Shakespeare scholar gets invitation-only chance to visit the Bard’s birthplace

It might seem inconceivable, but IU professor and Shakespeare scholar Linda Charnes has never been to Stratford-upon-Avon.

She taught a faculty seminar at the Folger Shakespeare Library in Washington, D.C., spoke at the World Shakespeare Congress in Prague and even gave a pre-performance lecture before the first production of “Hamlet” at London’s Globe Theatre when she was overseas with IU’s International Studies Program, but she has never visited Shakespeare’s birthplace. Soon, she can check that off her scholarly bucket list.

IU English professor Linda Charnes

Charnes will direct an international faculty seminar at the Shakespeare Birthplace Trust next month for the International Shakespeare Conference, an invitation-only biennial forum considered one of the most prestigious among those who study the Bard.

Seminar participants include nearly two dozen scholars from around the world, from places such as Argentina, Israel, Romania, Italy, the Czech Republic, Spain and Taiwan. Enrolled to investigate the relationship between agency, intention and outcome, they will contribute papers on topics that include assessing what makes a performance “work”; analyzing different national adaptations of Shakespeare’s tragedies; and Global Shakespeare and the Shakespeare “Olympiad” that took place this summer in London.

“I’m interested in looking at the difference between the task one sets out to do — or your intention — and the outcome, and the vast space between those two,” Charnes said. “It’s an extremely complicated network of processes, with infinite potential for going either right or completely off track. That space between a task embarked upon and its outcome is the space of agency, or your ability to realize your will despite outside forces you might not initially see.”

Her role as seminar director is to find conceptual connections between participants’ essays and to help guide the conversation at the weeklong conference, which begins Aug. 5. The collaborative project could potentially later be published as an anthology, she said.

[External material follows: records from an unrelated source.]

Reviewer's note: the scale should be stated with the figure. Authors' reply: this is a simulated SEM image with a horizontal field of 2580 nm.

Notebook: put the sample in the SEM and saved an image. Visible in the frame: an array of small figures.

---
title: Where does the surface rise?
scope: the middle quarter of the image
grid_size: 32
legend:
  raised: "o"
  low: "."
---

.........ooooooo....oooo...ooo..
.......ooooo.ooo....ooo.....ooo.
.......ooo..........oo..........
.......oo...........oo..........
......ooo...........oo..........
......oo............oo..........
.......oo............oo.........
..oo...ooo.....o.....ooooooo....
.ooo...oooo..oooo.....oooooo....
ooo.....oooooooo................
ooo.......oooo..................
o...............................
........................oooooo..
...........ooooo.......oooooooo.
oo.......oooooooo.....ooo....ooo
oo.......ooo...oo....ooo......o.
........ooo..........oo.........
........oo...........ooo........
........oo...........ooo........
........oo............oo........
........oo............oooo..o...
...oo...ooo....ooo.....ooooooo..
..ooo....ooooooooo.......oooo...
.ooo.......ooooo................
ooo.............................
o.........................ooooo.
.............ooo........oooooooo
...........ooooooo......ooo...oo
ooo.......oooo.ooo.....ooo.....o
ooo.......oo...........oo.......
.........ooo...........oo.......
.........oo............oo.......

“It’s a privilege,” Charnes said of directing a seminar at the conference. “The most valuable thing is gaining insight into the perceptions of these scholars who work and teach in drastically different cultures and political systems. It’s exciting, energizing, and I’m looking forward finally to seeing Shakespeare’s ‘second best-bed.’”

Charnes is a professor in the Department of English, which is part of the the university’s College of Arts and Sciences.